I have recently started working on a new project, Mailchemy, for managing all of your transactional email integrations behind one easy to use API.
For awhile now I have been thinking about the complications of transactional email.
In the past I have found myself wanting to change email service providers, either for pricing or reliability reasons, but I’ve found myself stuck.
I had integrated my application so heavily into their product that making any kind of move away from their platform becomes difficult.
You can’t fault me for making this choice– email applications require deep integration in order to truly leverage all of the benefits of these services.

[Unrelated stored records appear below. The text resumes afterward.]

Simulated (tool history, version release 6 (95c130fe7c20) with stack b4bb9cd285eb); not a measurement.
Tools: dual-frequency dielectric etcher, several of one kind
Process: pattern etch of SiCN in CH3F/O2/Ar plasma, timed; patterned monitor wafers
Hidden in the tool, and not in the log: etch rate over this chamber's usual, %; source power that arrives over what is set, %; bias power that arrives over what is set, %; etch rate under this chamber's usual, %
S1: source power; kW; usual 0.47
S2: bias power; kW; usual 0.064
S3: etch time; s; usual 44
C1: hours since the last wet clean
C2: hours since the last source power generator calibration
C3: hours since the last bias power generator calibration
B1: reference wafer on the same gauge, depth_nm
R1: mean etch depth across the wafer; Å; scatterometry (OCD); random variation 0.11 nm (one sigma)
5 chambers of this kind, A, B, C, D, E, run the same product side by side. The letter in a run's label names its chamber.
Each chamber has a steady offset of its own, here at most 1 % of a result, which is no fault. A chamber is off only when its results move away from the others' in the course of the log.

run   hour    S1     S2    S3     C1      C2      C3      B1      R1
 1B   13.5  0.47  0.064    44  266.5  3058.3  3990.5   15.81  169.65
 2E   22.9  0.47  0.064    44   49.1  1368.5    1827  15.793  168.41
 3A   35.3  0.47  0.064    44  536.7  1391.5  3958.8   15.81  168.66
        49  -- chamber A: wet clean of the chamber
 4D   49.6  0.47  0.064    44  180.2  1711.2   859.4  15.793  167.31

When integrating with an email service provider it would have been preferable to have abstracted out as much of the integration as possible, making it easier to swap out email providers.
Since we had not abstracted away the API calls in our code, we found ourselves having to track down every use of that specific API and update for it the new provider.
Given how tightly coupled sending transactional email is with our core application, these calls are spread throughout the code base and checking to be sure we had all usages removed and tested was both time consuming and risky. What if we missed a spot and weren’t sending an important message to our customers?
In addition to deep integration with an email service provider for when we send emails we were also storing a bunch of our email templates on the provider’s platform.
This was a nice feature to ensure we didn’t have to deploy a code change to update the copy in an email, enabling non-technical team members to make changes to our emails easily.
However, this nice feature also locked us into the provider further and made it harder for us to extract and move all of those templates to another platform.
To have more ownership of our email templates across platforms, we started moving some of the templates into our code base, but this introduced its own set of problems: shuffling templates around between providers and code is time consuming and means there is another part of the email pipeline you have to manage yourself.
We also lost the ability for our non-technical team members to update templates without a code change.
Since we were a small team, we couldn’t justify the loss of flexibility and increased effort that making these changes would incur– we were bootstrapped, we had more important things to work on.
So we were stuck with the initial email provider we picked.
This work problem got me thinking more about transactional email.
It seems most people follow a similar basic process:
- Generate the email body from a template
- Optimize the email (inline CSS, minify HTML, etc)
- Send the email
- Create analytics or reports about the emails being sent
- Track open/click rates for emails
There are a lot of really good transactional email providers, most of which offer some form of all of these steps.
However, they don’t all necessarily offer the same features as other platforms or the exact features or configurations that someone will want.
As I discussed above, sometimes you find yourself in a position where you don’t want to lock yourself into any given platform because of features so you abstract and manage the features you want anyways.
In software we talk a lot about DRY- don’t repeat yourself.
We use abstraction and open source to leverage the time of our community to not re-invent the wheel, so why aren’t we doing this more for transactional emails?
I have started working on a new project, Mailchemy, which aims to help simplify transactional email.
Configure and manage all of your favorite email integrations in one place and utilize with one simple API call.
Mailchemy is the product that I wish I had when I was configuring transactional email at previous companies.
By using Mailchemy to handle all of your email integrations and calls to your email provider your initial integration along with any changes are easier to manage.
Changing an email provider can happen in just a few clicks instead of the countless hours spent hunting down that one last usage.
Mailchemy allows users to define their own custom transactional email pipelines full of your favorite integrations and utilize the email provider of your choice.
You will no longer have to make a decision on which email provider to use based on the features they offer.
No support for Pug?
No problem, if Mailchemy supports it, you can use it.
Want to change email providers?
Take all of your favorite integrations with you.